CERAMICS
of the Mercado Area


Picture by Linda Adams of California

The simplest kind of pottery, one baked at relatively low temperatures, can be called unglazed earthenware. This is nothing more than moist clay baked until it is hard. It is "unglazed" because clay particles on the pottery's surface have not melted to form a vitreous, or glassy-smooth, surface. Unglazed pottery is rough to the touch.

The animal figurines and pottery produced by María Lopez Lopez in Amatenango del Valle, Chiapas, introduced in our "suppliers" section, were unglazed earthenware. María simply placed her clay creations inside a stack of firewood, set fire to the heap, and hoped for the best. With such uncontrolled firing, probably it was inevitable that many of her pieces cracked as they were baking. Bricks and terra cotta are forms of unglazed earthenware.

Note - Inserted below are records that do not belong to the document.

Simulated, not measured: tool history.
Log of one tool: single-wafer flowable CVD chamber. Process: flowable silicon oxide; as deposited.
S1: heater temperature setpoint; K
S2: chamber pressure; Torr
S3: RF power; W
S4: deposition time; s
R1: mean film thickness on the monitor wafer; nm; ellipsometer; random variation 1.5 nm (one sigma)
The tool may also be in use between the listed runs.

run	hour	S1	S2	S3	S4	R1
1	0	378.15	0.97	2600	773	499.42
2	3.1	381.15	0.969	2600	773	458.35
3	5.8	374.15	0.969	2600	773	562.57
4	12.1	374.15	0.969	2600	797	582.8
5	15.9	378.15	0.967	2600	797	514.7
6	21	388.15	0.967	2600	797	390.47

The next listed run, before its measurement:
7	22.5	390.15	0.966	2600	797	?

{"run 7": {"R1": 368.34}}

Pottery from Capula, Michoacán showing characteristic "capuleado" painting technique consisting of multiple dots on a plain, pastel-colored background; copyright-free image courtesy of Fernando Hernández Ramírez made available through Wikimedia Commons.

If earthenware is baked with such high temperatures that the clay on its exterior acquires a slight glaze it can be called lustrous ware. If ordinary clay is coated with a truly glassy coating, then it is glazed ware. Some would say that real glazed ware must contain lead. However, now that everyone worries about this dangerous heavy metal soaking into food cooked in lead-containing pottery, most vendors swear that their glazed pottery contains no lead. Lead poisoning is such a serious matter that I'm not sure what to advise if an extremely lustrous pot catches your fancy.

Stoneware is pottery made of high-silica clay, which when fired becomes particularly hard and impervious to liquids. The term graniteware can be used for pottery made of high-silica clay that is light colored and coated with a glassy, or vitreous, glaze traditionally containing lead. Porcelain is the most delicate type of pottery. It is made of kaolin, a very fine-grained, white clay, and is not produced by traditional Mexican artisans.


Talavera pottery in Puebla; copyright-free image courtesy of Adrián Cerón made available through Wikimedia Commons..

Among Mexican towns producing the finest pottery are Tonalá and Tlaquepaque near Guadalajara. In Michoacán, near Pátzcuaro Lake, the ancient capital of the Tarascan Indians, Tzintzuntzan, still produces superb traditional pottery. In Oaxaca, in the town of San Bartolo Coyotepec, about six miles south of Oaxaca City on Mexico 175, a famous black pottery is available in both glazed and unglazed forms. A similarly fine, green, glazed pottery comes from Santa María Atzompa, on a small road just west of Oaxaca City. Potters in both towns use the same clay; the black pottery is black through and through, but the green is black inside, with a green glazing.

Puebla produces some of the most ornate, commercially successful pottery, some of which is shown above at the right. Remember to take a look at the introduction to talavera provided by the Paria's Javier Pérez Domínguez, in the "Suppliers" section.

Tree of Life by Guillermina Aguilar Alcantara of the Aguilar family of Ocotlán de Morelos, Oaxaca; copyright-free image courtesy of "Friends of Oaxacan Folk Art" made available through Wikimedia Commons.

Mexico's ceramic output is hardly limited to pottery. Among the most popular baked-clay items purchased by tourists in central Mexico are árboles de la vida, or "trees of life," many of which are produced in Metepec, a southeastern suburb of Toluca in México state. These trees, which can stand several feet tall, may be fantastically elaborate, and bear among their branches multitudinous figurines of animals, flowers, fruits, angels, and just about anything. The one at the left is more typical of the traditional style.